Communications in Analysis and Geometry

Volume 29 (2021)

Number 4

Bernstein–Moser-type results for nonlocal minimal graphs

Pages: 761 – 777

DOI: https://dx.doi.org/10.4310/CAG.2021.v29.n4.a1

Authors

Matteo Cozzi (Dipartimento di Matematica, Università degli Studi di Milano, Italy)

Alberto Farina (Laboratoire Amiénois de Mathématique Fondamentale et Appliquée, Université de Picardie, Amiens, France)

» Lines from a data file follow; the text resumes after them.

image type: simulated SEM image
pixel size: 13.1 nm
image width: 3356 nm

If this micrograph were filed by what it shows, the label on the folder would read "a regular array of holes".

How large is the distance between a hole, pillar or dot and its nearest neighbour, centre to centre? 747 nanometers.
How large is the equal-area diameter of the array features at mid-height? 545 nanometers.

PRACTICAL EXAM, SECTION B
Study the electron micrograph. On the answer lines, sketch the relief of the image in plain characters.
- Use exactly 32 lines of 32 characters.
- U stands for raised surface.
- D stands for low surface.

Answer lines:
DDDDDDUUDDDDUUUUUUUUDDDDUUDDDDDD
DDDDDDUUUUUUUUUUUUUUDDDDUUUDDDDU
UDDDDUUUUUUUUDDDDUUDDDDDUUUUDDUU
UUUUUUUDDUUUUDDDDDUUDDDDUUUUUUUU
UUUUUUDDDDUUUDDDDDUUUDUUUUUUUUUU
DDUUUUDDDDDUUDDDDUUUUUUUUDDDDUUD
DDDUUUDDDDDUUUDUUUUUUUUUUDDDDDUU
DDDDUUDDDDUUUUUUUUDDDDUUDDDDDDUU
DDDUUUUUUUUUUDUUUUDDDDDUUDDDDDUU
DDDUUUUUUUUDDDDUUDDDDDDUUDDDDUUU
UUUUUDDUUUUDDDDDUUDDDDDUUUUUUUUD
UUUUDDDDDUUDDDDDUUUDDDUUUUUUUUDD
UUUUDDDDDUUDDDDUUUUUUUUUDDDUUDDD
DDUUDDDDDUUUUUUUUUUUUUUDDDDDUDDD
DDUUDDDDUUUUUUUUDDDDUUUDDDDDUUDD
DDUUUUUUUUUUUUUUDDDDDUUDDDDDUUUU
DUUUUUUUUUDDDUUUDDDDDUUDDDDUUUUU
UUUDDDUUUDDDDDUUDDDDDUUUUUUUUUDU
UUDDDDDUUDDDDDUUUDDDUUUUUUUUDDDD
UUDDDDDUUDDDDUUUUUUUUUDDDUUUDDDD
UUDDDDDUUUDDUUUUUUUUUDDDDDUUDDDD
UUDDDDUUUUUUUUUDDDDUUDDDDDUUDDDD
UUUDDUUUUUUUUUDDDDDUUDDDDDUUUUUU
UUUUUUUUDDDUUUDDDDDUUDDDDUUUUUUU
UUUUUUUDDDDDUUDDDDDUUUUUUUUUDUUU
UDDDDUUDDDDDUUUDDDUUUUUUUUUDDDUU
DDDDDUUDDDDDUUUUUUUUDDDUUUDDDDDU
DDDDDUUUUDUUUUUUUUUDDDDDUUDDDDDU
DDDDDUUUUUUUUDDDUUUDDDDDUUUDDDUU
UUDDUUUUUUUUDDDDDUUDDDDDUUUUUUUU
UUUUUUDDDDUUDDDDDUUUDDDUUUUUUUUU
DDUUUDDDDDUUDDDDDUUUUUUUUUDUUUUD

Luca Lombardini (Dipartimento di Matematica, Università degli Studi di Padova, Italy)

Abstract

We prove a flatness result for entire nonlocal minimal graphs having some partial derivatives bounded from either above or below. This result generalizes fractional versions of classical theorems due to Bernstein and Moser. Our arguments rely on a general splitting result for blow-downs of nonlocal minimal graphs.

Employing similar ideas, we establish that entire nonlocal minimal graphs bounded on one side by a cone are affine.

Moreover, we show that entire graphs having constant nonlocal mean curvature are minimal, thus extending a celebrated result of Chern on classical CMC graphs.

The first author acknowledges support from a Royal Society Newton International Fellowship, from the MINECO grants MTM2014-52402-C3-1-P and MTM2017-84214-C2-1-P, and from the María de Maeztu Programme for Units of Excellence in R&D with project code MDM-2014-0445.

Received 26 July 2018

Accepted 19 November 2018

Published 22 July 2021